Using R on the LISSY system

This page explains the special methods used to load LIS and LWS data in R and generate output, and documents the add-on packages currently available on the system.

Loading Data

Data is read into the workspace using the read.LIS function, which has one required argument and three optional arguments. It works as follows:

Usage

read.LIS(ccyyuu, labels=TRUE, vars=NULL, subset=NULL)

Arguments

ccyyuu A string or vector of strings containing dataset identifiers, indicating which datasets to load. For the formatting of this identifier, see Details.
labels A logical value indicating whether to use the value labels for categorical variables. If TRUE, creates a factor from the labels. If FALSE, uses the numeric codes.
subset An optional string specifying a subset of observations to be return. By default, all observations are returned.
vars An optional vector of variables to be loaded. By default, all variables are returned.

Details

The format of ccyyuu is a country and year code followed by a one-letter code used to identify the specific type of dataset within each database:

LIS dataset ‘h’ or ‘p’ for household or person file e.g. “lu04h”, “us10p”
LWS dataset ‘h’, ‘p’ or ‘r’ for household, person or implicate file e.g. “ca05h”, “us10p” or “us10r”

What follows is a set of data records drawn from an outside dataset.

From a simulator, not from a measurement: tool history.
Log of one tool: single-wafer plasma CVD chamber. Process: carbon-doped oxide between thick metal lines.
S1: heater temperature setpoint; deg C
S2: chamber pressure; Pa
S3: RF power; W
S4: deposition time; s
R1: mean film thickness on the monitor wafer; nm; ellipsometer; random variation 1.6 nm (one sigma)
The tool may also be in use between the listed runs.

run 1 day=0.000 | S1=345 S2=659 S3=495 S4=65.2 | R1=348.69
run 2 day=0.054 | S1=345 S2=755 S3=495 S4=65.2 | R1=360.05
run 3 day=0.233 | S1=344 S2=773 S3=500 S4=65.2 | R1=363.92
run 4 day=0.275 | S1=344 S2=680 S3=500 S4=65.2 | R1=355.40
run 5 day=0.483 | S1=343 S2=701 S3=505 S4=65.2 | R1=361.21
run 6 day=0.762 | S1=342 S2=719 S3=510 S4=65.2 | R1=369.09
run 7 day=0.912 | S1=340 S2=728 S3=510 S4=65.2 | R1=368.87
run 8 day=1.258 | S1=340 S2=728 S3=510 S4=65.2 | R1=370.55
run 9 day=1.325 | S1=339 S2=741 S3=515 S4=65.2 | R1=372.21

If a vector of multiple dataset identifiers is provided, the datasets will be concatenated and returned as a single “stacked” data frame. Attempting to simultaneously retrieve two datasets containing different variables (e.g., a household and a person file) will cause an error, because such incompatible datasets cannot be stacked on top of one another.

See Examples for code that retrieves the household and person files separately and then generates a merged file, with household data appended to individual records.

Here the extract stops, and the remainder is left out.